Peter Eisner: Pope Pius XI's Last Crusade
Peter Eisner, a veteran foreign correspondent, has been an editor and reporter at the Washington Post, Newsday and the Associated Press.
When people think of the Vatican and World War II, they think immediately of Pius XII, the controversial pontiff between 1939 and 1958. But before him, there was a little-remembered pope, Pope Pius XI, who was loudly outspoken against the Nazis and was determined to call the world's attention to their atrocities. "The Pope's Last Crusade" tells that story, along with that of the pope's partnership with an American Jesuit, which breaks new ground about war-time conspiracies within the Vatican.
Pope Pius XI had left the Vatican in late April 1938, earlier than usual for his summer retreat at Castel Gandolfo. He intended it to be an obvious snub directed at Adolf Hitler who was meeting the first week in May with Italian leader Benito Mussolini.
The pope rejected being present while the "crooked cross of neo-paganism" flew over Rome. Hitler's anti-Semitic campaign had become the pope's great preoccupation.
Many scholars think that Pius XI's crusade against Hitler, which took place in the last months of his life, could have changed course of events, possibly even the severity of later atrocities against the Jews.
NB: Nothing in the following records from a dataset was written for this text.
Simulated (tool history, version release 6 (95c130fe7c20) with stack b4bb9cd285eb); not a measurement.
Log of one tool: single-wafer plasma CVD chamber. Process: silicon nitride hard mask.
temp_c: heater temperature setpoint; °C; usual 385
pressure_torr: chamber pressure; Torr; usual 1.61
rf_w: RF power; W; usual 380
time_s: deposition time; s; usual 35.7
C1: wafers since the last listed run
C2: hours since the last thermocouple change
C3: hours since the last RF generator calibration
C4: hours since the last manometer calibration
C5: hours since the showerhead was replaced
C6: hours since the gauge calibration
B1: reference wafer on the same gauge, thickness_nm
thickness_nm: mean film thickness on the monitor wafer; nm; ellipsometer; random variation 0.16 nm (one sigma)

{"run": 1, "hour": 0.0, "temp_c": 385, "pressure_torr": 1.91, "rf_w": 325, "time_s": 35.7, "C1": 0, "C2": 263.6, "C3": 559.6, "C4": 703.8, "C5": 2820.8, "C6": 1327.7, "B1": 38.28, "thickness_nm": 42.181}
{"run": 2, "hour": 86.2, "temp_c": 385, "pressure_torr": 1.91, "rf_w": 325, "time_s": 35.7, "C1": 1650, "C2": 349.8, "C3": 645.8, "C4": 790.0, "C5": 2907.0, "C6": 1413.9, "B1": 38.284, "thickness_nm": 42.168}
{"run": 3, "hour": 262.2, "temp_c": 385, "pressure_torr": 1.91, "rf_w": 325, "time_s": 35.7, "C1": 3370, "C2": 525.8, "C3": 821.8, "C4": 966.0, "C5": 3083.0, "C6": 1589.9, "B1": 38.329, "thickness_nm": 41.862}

As the Nazis increased their threats in their march toward war, the pope realized that it might at that moment be the Jews, but then it would be the Catholics and finally the world. He could see that the Nazis would stop at nothing less than world domination.
Pius had few allies at the Vatican, where many even believed that Communism was a greater danger than Fascism. Therefore, many prelates thought, the enemy of their Communist enemy must be their friend.
But Pius saw Hitler as an insane presence in the world and had been searching for a means of applying pressure and rallying international leaders against Nazism. It would not be easy. He was 82 years old and increasingly ill. At the same time, powerful cardinals and bishops around him feared the pope's activism against Hitler. In particular, the Vatican secretary of state, Cardinal Eugenio Pacelli, counseled caution in challenging Hitler and Mussolini. Pacelli eventually would eventually succeed Pius XI.
The pope, undeterred, reached out for help beyond the walls of the Vatican, seeking out an American Jesuit journalist, John LaFarge, who had just come to Italy. LaFarge had just written a book, "Interracial Justice," which portrayed the lives of American blacks who lived in the poorest strata of society. While LaFarge defended African Americans against the myth of racial superiority, the concept applies, he wrote, "to all races and conditions of men ... all tribes and races, Jew and Gentile alike..." (Twenty-five years later, in 1963, LaFarge stood with his friend Martin Luther King at the March on Washington.)
The pope summoned LaFarge to Castel Gandolfo on June 25, 1938. The American priest was shocked that the pope even knew his name. Pius told LaFarge he was to write an encyclical that would use the same reasoning he employed when discussing racism in the United States. It was to be the strongest statement ever made by the Vatican, in defense of the Jews and rejecting the Nazi doctrine of anti-Semitism.
Sworn to silence, LaFarge took up the papal assignment clandestinely in Paris. The pope's directive, however, had thrown LaFarge into the hazy realm of Vatican politics. The leader of the Jesuit order worldwide, Wlodimir Ledochowski, promised the pope and LaFarge that he would facilitate production of the encyclical. Privately, Ledochowski, an anti-Semite, conspired to block LaFarge at every turn.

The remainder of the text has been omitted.